Monday, Apr. 26, 1976

Oh for Another Stargazing Gardener

THE PRESIDENCY

Thomas Jefferson's 233rd birthday was hailed across the land last Tuesday. At Monticello, University of Virginia students gave him a cheer and a toast at dawn, and on the floor of the House of Representatives three scholars tried to pour a little of his wisdom into the heads of legislators, who were impatiently edging toward the Easter exit. Jerry Ford limousined over to the Jefferson Memorial to lay a wreath and claim some political kinship with the Virginian. And even one cab driver's tribute was recorded augustly by the Washington Post: "Yeah, I guess he was about the best we had."

Jefferson's language, thought and example shaped the American vision, and set those ideals we have been trying to reach ever since. Yet he was a man who eschewed the trappings of power, liked to talk about architecture as much as politics, did not call a prayer breakfast in times of stress and thought being President was less important than authoring the statute of Virginia for religious freedom. His legacy is not a program or an event. It is Jefferson himself.

Jefferson almost begrudged the time he had to spend in Washington to get the Republic going, defined the job of being President as "a splendid misery." He would have rather been at home studying the stars through his telescope, playing the violin and poking in the flower beds. Power and position were duties; they were way stops along the road to the real rewards of life--exploration of the intellectual, spiritual and physical dimensions of this existence.

It is probably a little unfair to hold him up to the men who are panting after the presidency today. But they have asked for it after months of their often unimaginative assaults on our sensibilities. What is striking in the comparative view is that virtually all of the candidates of 1976 have little in their lives beyond the pursuit and possession of power. The requirements of the office and running for it certainly take more of a person's time and energy today than 200 years ago. But the candidates' pursuit has become too singleminded. We get distorted leaders like Lyndon Johnson and Richard Nixon, both men who measure life's meaning in terms of their election successes.

Before he got in the White House, Gerald Ford's world was largely the House of Representatives and the banquet halls of Republican political rallies. He was gone from home 200 nights a year, which is hardly the Jeffersonian model of family life considered so necessary for a grass-roots society.

The totality of Jimmy Carter's pilgrimage to power is its most remarkable feature. He is a man of many parts, but he has given heart, mind, soul and smile to winning the presidency. He has enlisted wife, children, sister, aunt, mother and sometimes God and Reinhold Niebuhr. There is almost no part of Carter left over for a real laugh. If Scoop Jackson has held a conversation longer than three minutes recently on a subject other than himself and politics, it has not been recorded.

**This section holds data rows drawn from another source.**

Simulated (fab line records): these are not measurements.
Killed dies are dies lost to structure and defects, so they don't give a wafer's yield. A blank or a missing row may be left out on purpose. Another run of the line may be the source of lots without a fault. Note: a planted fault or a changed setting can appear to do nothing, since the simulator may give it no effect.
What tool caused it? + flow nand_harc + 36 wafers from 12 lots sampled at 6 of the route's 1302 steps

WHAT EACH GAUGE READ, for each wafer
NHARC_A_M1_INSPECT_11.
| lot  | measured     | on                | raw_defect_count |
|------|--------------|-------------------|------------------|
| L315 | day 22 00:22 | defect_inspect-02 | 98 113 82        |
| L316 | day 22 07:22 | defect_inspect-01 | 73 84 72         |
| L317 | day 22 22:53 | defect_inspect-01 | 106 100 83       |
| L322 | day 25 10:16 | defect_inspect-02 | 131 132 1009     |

One of the virtues of Ronald Reagan is that every few days he says to hell with campaigning and goes back to his ranch to ride his horses and reminisce about his old movies. (His problems have to do with what he does when he is on the political job.) Hubert Humphrey, by many measures, is at his best when he is in Waverly, Minn., reading and musing about the country's past or trolling for bass in the evening calm. If he could bring himself to announce to the world he loved Waverly so much that he was going to stay there and write and romp with his grandchildren, the clamor for him to be President might be overwhelming. He cannot do that.

Thomas Jefferson, no matter how intense the political battle or how burdensome the presidency, never gave up his other interests. Even while he governed, he thought of improving the plow he had designed, pondered the marvels of ornithology, wrote his ideas about the distillation of sea water and kept up with the new findings in meteorology. The genius of Jefferson's leadership was his insistence on a purpose in life beyond the mere possession and use of power.